Starring: Rupert Friend, Richard Coyle, Val Kilmer, Andy Garcia and Heather Graham
Runtime: 108 mins. Reviewed in Nov 2011
Which five days of war, in which August? The answer is early August, 2008, when Russia and Georgia were involved in a short war over the region of Southern Ossetia and whether it belonged to Russia or to Georgia. The Russians invaded – and are still in occupation.
The treatment of war is much the same as in many similar films. The interest is in being offered a glimpse of the war, the people, the suffering, the political issues, the response of the Russian leadership of Medvedev and Putin, the decisions of the Georgian leadership. While there are scenes of battle, the focus, in fact, is on foreign journalists and their role in bringing images of atrocities to the world’s attention (even when the networks show no interest and are concentrating on the opening of the Beijing Olympics).
There is no doubt that the film is on the side of Georgia. The Russians are presented as barbaric invaders. Some commentators have felt that the film is propaganda. Others argue that it is not propaganda even though it firmly presents the views of Georgia. There is an underlying desire in the screenplay, despite the war and cruelty, for peace and freedom. And the film opens with the quotation about the first casualty of war being truth. There is also a statistic that in the past decade over 5000 journalists have been killed in war situations.

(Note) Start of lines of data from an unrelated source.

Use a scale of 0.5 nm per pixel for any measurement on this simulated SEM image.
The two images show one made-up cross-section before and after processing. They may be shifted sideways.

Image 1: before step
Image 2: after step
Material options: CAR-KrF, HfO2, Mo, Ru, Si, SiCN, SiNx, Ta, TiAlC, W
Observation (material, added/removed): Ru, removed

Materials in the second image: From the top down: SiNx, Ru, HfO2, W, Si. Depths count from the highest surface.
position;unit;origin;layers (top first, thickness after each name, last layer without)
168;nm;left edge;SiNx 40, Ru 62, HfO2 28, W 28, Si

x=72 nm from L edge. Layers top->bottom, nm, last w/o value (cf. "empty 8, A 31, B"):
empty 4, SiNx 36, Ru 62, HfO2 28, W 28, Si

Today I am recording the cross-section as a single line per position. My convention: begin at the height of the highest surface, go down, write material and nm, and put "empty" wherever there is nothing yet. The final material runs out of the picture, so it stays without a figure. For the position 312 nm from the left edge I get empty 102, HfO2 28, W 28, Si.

The film opens in Iraq 2007 where casual chat on the way to an interview is prelude to a deadly ambush. The central character, journalist Tom Anders (Rupert Friend) and his cameraman Sebastian Ganz (Richard Coyle) go to Georgia at the invitation of their journalist friend, Dutchman (Val Kilmer). As the war breaks out and there are uncertainties, they go up country and film a local wedding which, we know, is going to be bombed. What follows is a rescue of the bride, her sister who has been educated in the US, and their South Ossetian father. They are helped, and later rescued, by a Georgian fighter (Jonathan Schaech), but they also have to hide and witness atrocities carried out by a Cossack soldier. They are captured and interrogated to find the memory card with the incriminating footage, especially by a Russian commander (Rade Serbedzija) whose son was killed in Afghanistan and who has a world-weary view of war.
In the meantime, the president (Andy Garcia) and his cabinet are appealing for US help, not forthcoming, and for help from the European Union (eventually).
To a large extent, the material is familiar, characters and situations from other war films: the bawdy journalistic chat and drinking, the heroic rescues, the split second rescues, the rounding up of the innocent, the long marches of people displaced.
Director, Renny Harlin, is better known as a director of action films like Cliffhanger and The Long Kiss Goodnight.
Despite these limitations and the fact that the hero is not particularly likeable, we become involved in the crises, perhaps remembering this war vaguely, how it impinged (or did not) on our consciousness, and being reminded of so many similar (and worse) wars in our time.